Murderous thoughts #1

This is the first in a new series of blog posts, exploring the process of writing crime fiction. To be honest, it will be my own peculiar process for writing my own peculiar crime fiction. And I’m not sure how regular the posts will be. This may turn out to be be the last as well as the first of them. We’ll have to see.

Let’s face it, being a crime writer is a strange occupation.

Much of my time is spent thinking about killing people. Fortunately, none of these people actually exist.

I’ve always believed that the most important character in a crime novel is the victim. I’ve written books where the identity of the victim is a mystery at the beginning. Not so much a whodunnit as a whobeendun.

As the story progresses, the reader (and the detective) discovers more and more about the life of the deceased, gradually building up a picture of who they were and why they were killed. And, eventually, of course, who killed them. So the whobeendun ends up turning into a whodunnit. With strong elements of whydunnit and howdunnit thrown in for good measure.

The advantage of this model is that it creates a very powerful motor for driving the story forward: questions that need answers.

The challenge for the writer is that it is relatively easy to generate mysteries. A little harder to solve them. It helps if you have worked out the answers to the questions you’re raising before you start. But I would say that. I’m a plotter.

If you’re not a plotter, then I guess you’re discovering the answers at the same time as your reader and your detective. Which must be interesting, if a little hair-raising. I’m in awe of writers who do it this way. Maybe one day I’ll try it. Just to challenge myself.

But even if you have got all the answers worked out in advance (clever you) you can still come a cropper.

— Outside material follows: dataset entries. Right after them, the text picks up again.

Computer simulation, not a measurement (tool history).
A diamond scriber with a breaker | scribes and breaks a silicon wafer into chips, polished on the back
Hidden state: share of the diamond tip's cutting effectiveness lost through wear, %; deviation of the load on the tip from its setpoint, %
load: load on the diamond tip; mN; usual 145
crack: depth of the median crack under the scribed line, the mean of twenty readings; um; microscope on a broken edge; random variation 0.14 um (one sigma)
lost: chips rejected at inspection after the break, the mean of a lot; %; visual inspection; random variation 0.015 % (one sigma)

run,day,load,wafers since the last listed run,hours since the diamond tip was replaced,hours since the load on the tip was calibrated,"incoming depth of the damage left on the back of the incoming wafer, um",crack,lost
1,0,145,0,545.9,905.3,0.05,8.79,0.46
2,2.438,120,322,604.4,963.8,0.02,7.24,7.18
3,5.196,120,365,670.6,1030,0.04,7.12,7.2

The trick is to manage the pace of revelations. Giving enough to keep the reader reading, but not giving too much too soon, so that the tension goes out of the story. Premature elucidation, you might call it.

A Gentle Axe followed the whobeendun pattern, and I’m pretty sure I’ve written others that do too. It’s not the way I did it in my last novel, The White Feather Killer. There I introduced the reader to a number of characters and had them guessing which one was going to be the victim. And then try to work out the why, how, who of it all.

That’s more or less the pattern I’m using in my work in progress too. However, in this one I am toying with the idea of having the actual murder as a prologue, and then going back to tell the story of the events that led up to it. I was tempted to do that in The White Feather Killer but decided not to.

Why does one technique work for one novel and not for the other?

It’s all down to the fact that I’m playing a slightly different game in each book. In the new book, I don’t think there’s much doubt who’s going to be the victim. In fact, I’ve been having a lot of fun making that character a thoroughly nasty piece of work, and lining up the characters who have a motive to do the deadly deed. So it wouldn’t do any harm to reveal the crime early on. Equally, it wouldn’t serve any purpose to delay it. Whereas in The White Feather Killer, not knowing who – if anyone – is going to get killed is one of the things that keeps the reader reading. (Spoiler alert, someone does get killed.)

As I said at the beginning, being a crime writer is a strange occupation.

6 thoughts on “Murderous thoughts #1”

  1. I write a blog – a Daily Page of prose fiction – and last year I decided to try writing a detective novel without any plan, sketch or idea. I wrote the first page and killed a professor. After that I wrote for 85 days, averaging three pages a day, and finished up with a reasonably coherent 85 000 words! Now I am planning to revise it and see what happens. It was challenging but fun and proved quite possible as a task.

  2. That’s really interesting, Jennifer. As I said, I’m in awe of writers who work like that, particularly in crime fiction. I think the fact that you can do it proves the power of the subconscious.

  3. Interesting insights, Roger! Generally, we work out who did what, then remodel it as the unwinding plot takes us into areas ww didn’t ever intend to explore. As you said, it certainly is a strange occupation!

  4. Hi Roger. I’m happy that you tracked down my blog and actually read the piece that considered some of the difficulties of writing crime fiction – indeed, any fiction. Thank you for your encouragement.